Photo courtesy: Memories of a Machine Facebook page.

The tricky part, though, is that this statement is presented as a joke in the film (the mood throughout is breezy, bordering on sexual tension) rather than as a disclaimer. Padindala also said in an interview with Narada News: “The movie aims to show how an eight-year-old girl was first introduced to sex and her natural thought towards it was that of pleasure. It is immaterial whether that introduction was by an adult or a peer.”

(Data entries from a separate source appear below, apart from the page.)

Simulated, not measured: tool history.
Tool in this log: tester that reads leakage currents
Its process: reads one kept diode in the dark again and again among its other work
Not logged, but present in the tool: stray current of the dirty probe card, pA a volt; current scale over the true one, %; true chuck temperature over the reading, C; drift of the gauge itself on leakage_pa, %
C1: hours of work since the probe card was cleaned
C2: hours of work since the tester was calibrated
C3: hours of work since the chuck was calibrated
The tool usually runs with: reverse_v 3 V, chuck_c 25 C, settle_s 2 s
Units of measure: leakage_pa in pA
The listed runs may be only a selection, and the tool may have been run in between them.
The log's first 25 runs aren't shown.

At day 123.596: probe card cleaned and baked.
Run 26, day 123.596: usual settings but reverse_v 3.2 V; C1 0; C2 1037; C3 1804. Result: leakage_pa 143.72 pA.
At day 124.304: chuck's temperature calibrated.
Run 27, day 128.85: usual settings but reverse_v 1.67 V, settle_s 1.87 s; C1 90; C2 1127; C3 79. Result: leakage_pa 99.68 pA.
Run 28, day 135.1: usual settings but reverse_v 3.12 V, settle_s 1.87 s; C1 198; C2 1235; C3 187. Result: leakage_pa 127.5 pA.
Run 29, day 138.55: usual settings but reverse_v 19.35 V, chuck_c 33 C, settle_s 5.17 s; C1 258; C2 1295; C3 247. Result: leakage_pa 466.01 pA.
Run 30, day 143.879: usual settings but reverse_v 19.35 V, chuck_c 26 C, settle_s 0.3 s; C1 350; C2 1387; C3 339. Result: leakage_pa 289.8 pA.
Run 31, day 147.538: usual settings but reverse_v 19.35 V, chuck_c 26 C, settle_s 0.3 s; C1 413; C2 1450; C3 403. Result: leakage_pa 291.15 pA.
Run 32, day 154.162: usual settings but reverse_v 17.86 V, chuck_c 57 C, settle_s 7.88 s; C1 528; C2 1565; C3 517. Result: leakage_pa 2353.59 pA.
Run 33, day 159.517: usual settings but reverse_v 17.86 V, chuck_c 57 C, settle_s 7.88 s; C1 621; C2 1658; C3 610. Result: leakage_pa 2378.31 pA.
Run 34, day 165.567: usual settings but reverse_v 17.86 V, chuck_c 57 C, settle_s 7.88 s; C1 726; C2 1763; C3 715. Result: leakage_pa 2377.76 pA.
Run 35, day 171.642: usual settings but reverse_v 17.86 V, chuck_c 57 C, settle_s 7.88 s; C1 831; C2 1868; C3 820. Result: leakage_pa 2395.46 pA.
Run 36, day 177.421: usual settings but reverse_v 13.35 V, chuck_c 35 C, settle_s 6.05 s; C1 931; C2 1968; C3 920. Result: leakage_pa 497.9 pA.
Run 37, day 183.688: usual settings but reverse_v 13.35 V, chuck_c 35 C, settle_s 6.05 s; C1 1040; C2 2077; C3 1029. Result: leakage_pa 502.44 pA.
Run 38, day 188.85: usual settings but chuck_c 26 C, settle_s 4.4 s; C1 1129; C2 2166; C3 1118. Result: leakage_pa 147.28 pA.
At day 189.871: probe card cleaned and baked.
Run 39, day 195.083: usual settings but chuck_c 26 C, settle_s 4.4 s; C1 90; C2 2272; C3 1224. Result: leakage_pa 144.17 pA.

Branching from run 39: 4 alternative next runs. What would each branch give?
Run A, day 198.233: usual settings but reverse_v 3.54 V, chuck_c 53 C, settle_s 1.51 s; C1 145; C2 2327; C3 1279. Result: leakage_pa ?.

Is it really immaterial though? The film’s open and unapologetic attitude to confronting sexual experiences is interesting, but it does appear to suggest that if a minor enjoys a sexual experience then there is no problem, similar to the message of “The Little Coochi Snorcher That Could”, a section of The Vagina Monologues that came under fire for apparently propagating the sentiment, “If it was a rape, it was a good rape”. While this assumes that pleasure from an act and its ethical standing are two mutually exclusive conversations, the question I found myself and my friends puzzling over is that if this makes the film dangerously slanted, should it have included a caveat? Should it have ended with statistics about how this incident might have been an outlier but child sexual abuse is rampant and victims are frequently denied justice and left confused and floundering in the aftermath of such an incident? Feminist and historian Devika Jayakumari felt that the film could, at the very least, carry a warning for people with disturbing memories of childhood sexual abuse. But does the film undermine the traumatic experiences of people who have been sexually abused as children, or could it be engaging for those who enjoyed an early sexual experience and later felt guilty?

A woman friend mused, “People have probably overreacted because I don’t think the film’s existence means that paedophiles are going to be going ‘oh great, kids like us’. But in general, we value childhood and children, and assign them guardians because we feel that they cannot give consent, and the film’s portrayal of a chilling experience as okay because the woman enjoyed it made me deeply uncomfortable.”

Another was both exasperated and bored by specific props and the set-up of the film: the annoying husband who is egging her on from behind the camera, the Nymphomaniac DVD on the bed (a painfully obvious allusion to Lars von Trier’s film where a woman who claims to be a sex addict recounts her history of abuse to a man), the way the woman is irritatingly sexualised (taking off her bra, constantly fingering her mouth). One friend appreciated the intimacy of the film and found it intriguing to witness a frank conversation without trigger warnings. Another said she was neutral: “It didn’t provoke me at all. If I said it’s perverted if would shower us all in a brahmachari light. It looks at consent differently. From a legal perspective, a minor is considered incapable of making choices but I think this film is just suggesting the exception, the possibility that people can react differently, without saying what happened was okay.”

A Malayali friend wondered what all the fuss was about, “Yeah, it’s a big debate here but nobody cares about this outside of Kerala.” Ultimately, I have to agree: I found no write-home quality to the film. I have watched scores of coming-of-age films which focus on a male child or teenager’s sexuality and in that way this film was an interesting departure, but it was not groundbreaking in any way. While I don’t think it congratulates paedophilia, there is certainly a tricky omission of the immorality of child sexual abuse. But the question (it didn’t captivate me enough to call it a dilemma) it opened up for me was whether I had the right to tell someone that an experience she enjoyed was ethically dubious, especially as someone who once felt insulted when people said my early sexual experiences were disturbing because I did not know what I was doing at the time.

Watch Memories of a Machine here:

Co-published with Firstpost.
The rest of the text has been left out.